Mapletree Industrial Trust, on the other hand, gives you the chance to invest in data centres and industrial properties.
The exposure to different property types mitigates the risk of owning a single property sub-class such as residential property that may be subject to government cooling measures or adverse regulations.
Parkway Life REIT offers exposure to Singapore and Japan while owning a piece of Link REIT (HKSE: 0823) gives you a slice of Hong Kong retail assets.
This flexibility allows you to diversify your portfolio to gain exposure to different growth opportunities and mitigates the risk of exposure to any single region or asset type.
Enjoying a healthy stream of passive income
The beauty of owning dividend-paying stocks is that you get to enjoy a healthy and growing stream of passive income that flows directly into your bank account.
REITs such as Mapletree Logistics Trust pay a quarterly distribution and currently provide a historical distribution yield of 5.5%.
CapitaLand Ascendas REIT is one of the oldest industrial REITs and paid out a distribution per unit of S$0.15798 for 2022.
At this level, units offer an attractive distribution yield of 5.8%.
Property developers such as City Developments Limited also dish out dividends.

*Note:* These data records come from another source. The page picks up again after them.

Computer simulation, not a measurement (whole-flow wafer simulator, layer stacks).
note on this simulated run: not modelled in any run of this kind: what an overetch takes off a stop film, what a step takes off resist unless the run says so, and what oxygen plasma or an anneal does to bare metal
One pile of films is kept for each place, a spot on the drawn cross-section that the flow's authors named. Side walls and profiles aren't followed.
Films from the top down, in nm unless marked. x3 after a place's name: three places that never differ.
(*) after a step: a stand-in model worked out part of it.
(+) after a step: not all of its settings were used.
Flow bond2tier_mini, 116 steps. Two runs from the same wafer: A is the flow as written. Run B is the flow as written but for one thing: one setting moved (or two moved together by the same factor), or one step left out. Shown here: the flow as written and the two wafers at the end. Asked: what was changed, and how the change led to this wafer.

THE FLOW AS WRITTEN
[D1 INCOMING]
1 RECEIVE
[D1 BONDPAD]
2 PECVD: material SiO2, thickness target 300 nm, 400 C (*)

The former paid a total cash dividend of S$0.28 for 2022 while the latter maintained its US$0.22 annual dividend despite reporting a lower year-on-year underlying net profit.
Backed by physical assets
When you put money into property stocks, their value is backed by physical assets.
REITs have a portfolio of properties while property giants have a land bank and a portfolio of investment properties.
These physical assets, in the hands of a good management team, mean that you can enjoy a good night’s sleep without worrying whether the stock will go to zero during a crisis.
Compounding at its finest
With a portfolio of property stocks paying out regular dividends, you are now well-positioned to benefit from the magic of compounding.
You don’t need a big sum of money to get started.
You can easily begin with a four-digit sum and then slowly increase your investment as time goes by.
With the dividends you receive, you can then reinvest them in the same REITs and property companies and increase your stakes in them.
Over time, as you grow your portfolio’s value, this stream of passive income will also increase in tandem, putting you in a better position to enjoy your eventual retirement.
Of course, patience is required as compounding takes time.
But if done right, you should expect to see your investment portfolio of property-related stocks steadily increase in value over the years and decades.
Get Smart: Do not wait too long to start building your wealth
Don’t wait too long to start building your nest egg.
Time is of the essence and the younger you begin your investment journey, the more chances you have to compound.
Property stocks and REITs can give you the best of both worlds as they offer growth and dole out dependable dividends.